# Thinning hydraulic fluid...............



## poncho62 (Jan 23, 2004)

Anybody out there know what I would use to thin down hydraulic fluid. Here is my problem. I have a Meyers snowplow (E-47), which supposedly uses their "special" fluid, which is thinner than the regular fluid. It also comes with an inlflated price ($9.00/litre). The local Meyers dealer is also out of town.

Today, I was at Canadian Tire and saw their hydraulic fluid, grade ISO AW32, whatever that means, is $8.00/gal....a little more my style, price wise.
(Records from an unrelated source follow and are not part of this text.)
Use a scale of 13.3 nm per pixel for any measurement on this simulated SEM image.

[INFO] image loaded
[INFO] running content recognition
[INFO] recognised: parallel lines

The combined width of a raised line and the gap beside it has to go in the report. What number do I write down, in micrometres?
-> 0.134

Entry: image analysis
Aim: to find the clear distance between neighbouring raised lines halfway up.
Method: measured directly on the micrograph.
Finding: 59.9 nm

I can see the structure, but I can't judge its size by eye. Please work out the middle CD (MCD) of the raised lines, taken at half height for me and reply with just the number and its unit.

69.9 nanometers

Any of you oil experts know how I can thin this stuff............................?


----------



## jbrow1 (Mar 9, 2004)

I just use dexron III tranny fluid in my myers. I don't think it'll take as cold of temps as the meyer oil though. But works fine for me.


----------



## Ken1zk (Dec 19, 2004)

I use the dexron in my meyer 47, works fine and we get some real cold weather here in Buffalo. I do change it every season. I definitely would not add anything to "thin" the oil since any other chemical could adversely affect seals, hoses and the like.


----------



## poncho62 (Jan 23, 2004)

That's what another person told me too............will give it a shot.

thanks


----------



## Ken1zk (Dec 19, 2004)

let us know how it works out for you ... good luck
Ken


----------



## jbrow1 (Mar 9, 2004)

Mine worked well this morning. -10 degrees farenheight. Dexron good, cheap, and readily available. And I thought I'd get flamed for my first post.


----------



## echovalley (Dec 5, 2004)

The way i look at is if my trucks are out making thousands of dollars,i NEVER SKIMP on parts or service.I don't want to be in a blizzard at 3am with a propane torch because my plow pump is frozen


----------



## poncho62 (Jan 23, 2004)

echovalley said:


> The way i look at is if my trucks are out making thousands of dollars,i NEVER SKIMP on parts or service.I don't want to be in a blizzard at 3am with a propane torch because my plow pump is frozen


Thing is, this plow is mainly for my personal use....plus a couple of friends driveways.


----------



## jbrow1 (Mar 9, 2004)

Echovalley has a point. I just never have had a problem using dexron. Change the fluid every year, and it's been good to me. I do mostly personal stuff now also. But when I used to do alot of plowing I still used it.


----------



## 4speed (Nov 16, 2003)

My old meyer would always freeze up with dexron (bad seals and rust on the rams). Started buying hydraulic plow oil at napa and rarely had a problem after that. IMO If you have confidence that your plow has been well maintained, then go ahead and use ATF. But if there is any chance that you might get water in the system I would stick with the plow oil.


----------